THE SBS Complaints Committee, including SBS ombudsman Sally Begbie, has found that The Promise did not violate SBS’s Code of Practice because it was neither anti-Semitic nor racist, and any reasonable viewer would recognise the series is fictional drama.

THE SBS Complaints Committee, including SBS ombudsman Sally Begbie, has found that The Promise did not violate SBS’s Code of Practice because it was neither anti-Semitic nor racist, and any reasonable viewer would recognise the series is fictional drama.

But the finding flies in the face of the comments from viewers on SBS’s website, who believe the series is a factual account of history.

“Surprised to see such an honest and well-balanced account of the lead-up to the birth of the State of Israel. Congratulations to SBS for being brave enough to put on film just a glimpse of what the Palestinian people are still suffering today,” a viewer from Melbourne posted.

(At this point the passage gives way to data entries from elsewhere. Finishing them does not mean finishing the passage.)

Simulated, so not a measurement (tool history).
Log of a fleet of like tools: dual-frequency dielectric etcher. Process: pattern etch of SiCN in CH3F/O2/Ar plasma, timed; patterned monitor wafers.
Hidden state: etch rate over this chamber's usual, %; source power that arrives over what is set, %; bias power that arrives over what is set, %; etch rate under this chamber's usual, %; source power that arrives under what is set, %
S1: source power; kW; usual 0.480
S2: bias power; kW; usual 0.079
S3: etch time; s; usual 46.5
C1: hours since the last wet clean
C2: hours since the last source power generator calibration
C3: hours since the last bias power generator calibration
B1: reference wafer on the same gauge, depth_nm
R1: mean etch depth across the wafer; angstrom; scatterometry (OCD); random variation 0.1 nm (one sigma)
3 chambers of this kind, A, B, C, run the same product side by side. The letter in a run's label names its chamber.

Another from South Australia went one step further. “Accurate and realistic given 60 years ago. My Australian family now know why my feelings are strong in a particular direction. After being in Greece and involved with the KKE (the Communist Party of Greece). I was stationed in Palestine and can vouch for the high degree of sympathy for the Palestinians and the mixed sympathy and dislike of the Jewish tactics. Especially after the booby-trapping of hung soldiers, and hand grenades rolled down inside cinemas while wounded men were the patrons.”

Executive Council of Australian Jewry (ECAJ) executive director Peter Wertheim, who submitted a 31-page complaint to the ombudsman, described the decision as disappointing and unsatisfactory. “SBS has simply failed to address many of our principal contentions,” Wertheim said.

“They have failed to engage in detail with any of the 75 examples of negative stereotyping of Jews which we provided to them. I am also surprised that SBS has suggested that it is acceptable to portray entire nations in a negative light as a part of a dramatic work.”

He also challenged the complaints process. “Five of the seven members of the SBS complaints committee were from senior management and were clearly not at arm’s length, even though their bona fides are not in question.”

Australia/Israel & Jewish Affairs Council (AIJAC) executive director Dr Colin Rubenstein expressed his disappointment in the decision, “given that even SBS has conceded in its response to complaints that Jews were painted in a negative light in The Promise”.

“It should be discredited for misrepresenting history and its crude propaganda inflaming anti-Jewish stereotypes,” he said.

Writing in this month’s Australia/Israel Review, AIJAC’s director of international and community affairs Jeremy Jones wrote, “If letters to the editors, blog postings and other available data are any indication, this reinvention of reality reinforced some of the worst anti-Jewish bigotry, undermined attempts at mutual understanding, and counteracted the values of tolerance SBS has often professed and championed.

“If only those who put so much laudable effort into debunking anti-Asian racism put the same energy into analysing The Promise, perhaps SBS would not have used Australian taxpayer money to bring it to our airwaves and keep promoting it.”

The ECAJ has the right to file a complaint with the Australian Communications and Media Authority, however Wertheim ruled out taking the issue further.